Top Tips

Skills you can take anywhere

We’ll work closely with you on our six week course to give you tailored skills, knowledge and confidence so you can drive forward your own way. But to give you something to think about in the meantime here are our top-rated tips to keep you focused regardless of what stage you’re at.


Telling the story of you

There are lots of different ways to write a good CV based on your personality and the type of roles you want to apply for. If you join the Drive Forward programme, then we’ll work closely with you on the steps you need to take to create a cracking first impression. In the meantime, here are our top tips for keeping your CV focused.

Keep it short and sweet

Your CV shouldn’t be any more than 2 pages of A4 paper. Recruiters don’t want to read your life story, they want to see at a glance that you’re an interesting candidate they can interview. Stay punchy and to the point and save some details for when you meet face-to-face.
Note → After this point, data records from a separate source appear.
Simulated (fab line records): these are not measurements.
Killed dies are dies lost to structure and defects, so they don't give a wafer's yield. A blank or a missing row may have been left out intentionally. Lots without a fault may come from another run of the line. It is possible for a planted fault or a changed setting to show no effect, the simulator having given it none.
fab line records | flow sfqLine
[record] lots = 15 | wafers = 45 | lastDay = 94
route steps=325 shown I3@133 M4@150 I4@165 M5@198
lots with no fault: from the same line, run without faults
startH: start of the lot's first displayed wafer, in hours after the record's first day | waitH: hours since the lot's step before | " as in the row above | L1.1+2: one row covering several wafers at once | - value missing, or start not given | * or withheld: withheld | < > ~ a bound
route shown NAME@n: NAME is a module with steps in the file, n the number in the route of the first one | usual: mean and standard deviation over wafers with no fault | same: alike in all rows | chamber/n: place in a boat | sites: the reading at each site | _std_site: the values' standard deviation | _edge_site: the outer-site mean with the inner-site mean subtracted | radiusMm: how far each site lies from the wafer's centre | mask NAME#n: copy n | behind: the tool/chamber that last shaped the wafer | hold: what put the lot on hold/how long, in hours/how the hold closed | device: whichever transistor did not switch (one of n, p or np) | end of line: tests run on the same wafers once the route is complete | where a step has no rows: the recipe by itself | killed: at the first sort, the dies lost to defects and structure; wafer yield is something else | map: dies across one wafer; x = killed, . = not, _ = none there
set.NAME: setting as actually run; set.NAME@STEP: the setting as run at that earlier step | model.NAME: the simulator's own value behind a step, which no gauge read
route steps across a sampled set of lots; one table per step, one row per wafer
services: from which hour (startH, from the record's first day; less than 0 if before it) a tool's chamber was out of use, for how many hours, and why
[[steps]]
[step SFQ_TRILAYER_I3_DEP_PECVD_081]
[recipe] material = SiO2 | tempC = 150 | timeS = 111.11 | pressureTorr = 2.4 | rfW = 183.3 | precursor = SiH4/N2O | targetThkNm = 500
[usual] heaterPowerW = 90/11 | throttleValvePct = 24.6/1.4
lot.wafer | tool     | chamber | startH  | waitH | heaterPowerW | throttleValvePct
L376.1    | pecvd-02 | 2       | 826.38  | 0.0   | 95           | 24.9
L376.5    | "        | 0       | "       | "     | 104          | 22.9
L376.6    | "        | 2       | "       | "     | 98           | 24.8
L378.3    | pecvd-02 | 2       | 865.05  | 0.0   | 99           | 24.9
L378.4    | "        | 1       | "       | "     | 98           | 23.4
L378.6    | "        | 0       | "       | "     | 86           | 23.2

Don’t send the same CV twice

Ok, that might be an exaggeration, but take time to tailor your CV for each role you apply for. Research the company and the job advert so you can work out exactly the skills and experience you should highlight. It’s a little bit of effort that can make a big difference.

Fill the gaps

Being out of work isn’t a problem, you just have to put a positive spin on it. If you’ve got gaps in your work experience, talk about the other things you did in that time – courses, volunteering, fundraising, team sports. Shout about the good!

Honesty’s the best policy

Lying on your CV is a big no no. The last thing you want is to start a new job and then lose it for lying about your experience or background. It will make for an awkward interview too if you get asked a question you can’t answer.

Are you interested?

Showcasing your interests is a key part of building a CV, but emphasise the things that highlight skills you’ve gained or show a little responsibility. Playing team sports, coaching, running a club, photography, film making and the like are all more impressive than watching TV and hanging out at Nandos.

Power up

It’s easy to get sucked into writing down standard statements like ‘led a team’ but throw in some added insight and tell people what the result was, such as ‘led a team to league promotion in the first season’. ‘led a team to league promotion in the first season’. ‘led a team to league promotion in the first season’.

Check it

You’ve put in a lot of effort to get your CV where you want it, so make sure you double check it for spelling errors (or get a friend or mentor to take a look for you). Everybody makes mistakes, but make sure you catch yours before you send yourself out for the roles you want.

Stay positive

Don’t be disheartened if your CV doesn’t always make it to the top of the pile. If you don’t succeed, ask for advice and feedback from others to help get your job search back on track. Or come and join the Drive Forward programme and make some momentum for your future!

Nail the interview

Whether it’s your first or your fifteenth, there are some tried and tested methods that you should always follow for every interview. Below are some of our favourites.

Be prepared

Take time to research the company you’re going to meet and what they do, as well as re-reading your own CV so you’re clear on how your skills are appropriate for the job. And don’t forget to prepare a few questions you want to ask about the role, the company and what would be expected of you going forward.

Don’t panic

It’s ok to take a few moments to think about your answers if you get asked a tricky question. Nobody’s trying to catch you out, nerves are normal and small silences are perfectly fine. Just take a breath and carry on.

Sit up straight

It might sound like something you’d hear at school, but your body language tells your interviewer a lot. Be positive and maintain eye contact. Don’t cross your arms.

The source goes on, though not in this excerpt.